From border security to public land use to government agency overreach, U.S. Rep. Harriet Hageman’s recent Fremont County town hall spanned issues important to Wyoming and provided some insight into the work she’s done during her first term.

As part of her campaign pledge to visit every county every year while serving in Congress, Hageman held a town hall in Dubois at the National Museum of Military Vehicles Wednesday, when she heard from residents both concerned about the direction of the federal government and grateful for her leadership.

Town halls – and hearing from voters – is an important part of the work she does, Hageman explained in a Wednesday interview. “I open it up to questions so that I can have a dialogue with the folks there,” she said of the feedback she gathers to take back to Washington. “I don’t really know how to represent the people unless I come back and talk to them.”

One of the biggest issues on Hageman’s plate and the thing she’s heard the most about from Wyoming residents continues to be border security, something she said is central to the nation’s security and identity. “It shouldn’t be this difficult. It shouldn’t be a fight,” she said of the battle with Democrats over securing the border. “That’s the bizarre part. If you don’t have a border, then you don’t have a country.”

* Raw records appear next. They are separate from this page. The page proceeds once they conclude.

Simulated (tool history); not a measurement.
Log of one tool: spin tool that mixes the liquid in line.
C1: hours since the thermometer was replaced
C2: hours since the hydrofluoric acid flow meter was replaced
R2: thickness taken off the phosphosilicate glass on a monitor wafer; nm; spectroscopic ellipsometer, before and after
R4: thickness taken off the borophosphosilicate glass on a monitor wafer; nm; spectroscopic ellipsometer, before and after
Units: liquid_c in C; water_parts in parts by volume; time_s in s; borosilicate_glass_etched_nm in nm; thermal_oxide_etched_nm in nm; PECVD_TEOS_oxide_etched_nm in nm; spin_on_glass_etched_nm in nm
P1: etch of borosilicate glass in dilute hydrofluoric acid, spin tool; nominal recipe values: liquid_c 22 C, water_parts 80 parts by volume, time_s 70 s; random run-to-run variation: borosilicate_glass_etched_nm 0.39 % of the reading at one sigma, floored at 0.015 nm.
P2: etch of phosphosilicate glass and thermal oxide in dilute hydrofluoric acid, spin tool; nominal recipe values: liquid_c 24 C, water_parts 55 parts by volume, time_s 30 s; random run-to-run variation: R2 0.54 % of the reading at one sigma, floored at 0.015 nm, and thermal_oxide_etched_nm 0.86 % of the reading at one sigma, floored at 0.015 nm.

The congresswoman recounted her three trips to the southern border and what she observed there, from a hole in the border wall where work was halted under President Biden, where an officer told her more than 200 bodies had been discovered after cartel murders, to crucial food production areas overrun by immigrants contaminating fields. During one such trip, Hageman said, she learned that the Department of Homeland Security has lost track of over 85,000 immigrant children into the interior of the U.S. “They are being trafficked, enslaved in factories … That is why I refer to this as one of the most inhumane things I’ve ever seen in my life,” Hageman explained.

While the House passed HR 2, which Hageman described as the nation’s strongest border security bill ever passed, the Senate has dropped the ball. The Senate version of the bill actually doesn’t address border security at all, rather just a piece of immigrant processing legislation, she said. “I do think that there is enough focus on this issue. I’m hoping that [Secretary of Homeland Security Alejandro] Mayorkas would attempt to do his job,” Hageman said.

Instead, Hageman said Mayorkas has committed high crimes and misdemeanors in failing to follow the law on border security, and has instead instituted a “catch and release” system where mass groups of illegal immigrants are paroled into the country. That is why the House passed articles of impeachment against him, which were delivered to and then immediately dismissed by the Senate. It’s the first time in U.S. history that the Senate has failed to hold an impeachment trial. “That just demonstrates the level of cover up that we’re dealing with,” Hageman said.

Proud moments

Hageman pointed to several bills that are hallmarks of her first term, including a bill that just passed the house that would unlock restrictions on tribal leases, and the “Fourth Amendment is Not For Sale” Act, which restricts federal law enforcement agencies from purchasing electronic data without a warrant. She’s also introduced the POSTAL Act, which would prevent the USPS from closing processing and distribution centers if doing so would negatively impact mail delivery or close the only such center in the state.

While the House has been relatively hamstrung during Hageman’s term, she said much has been done to expose federal corruption, from Hunter Biden’s laptop to the Twitter files, to working with the Selects Committee studying the January 6 Committee. “There are many things that have been exposed through this Congress,” she explained to the Dubois crowd on Wednesday.

She expanded on that thought during an interview. “We’ve had some really important wins this year with our leadership moving forward with the investigations that we’ve done. While there have been some fits and starts on the legislative front, we have been able to expose some things for the American people that wouldn’t otherwise have been exposed,” she said. “I have been able to be involved in many of those investigations and I have learned a lot from that. It’s helping us to formulate ideas so that we can rein in this federal government, and return to that idea where the individual is central, and not the government. I’m proud of that.”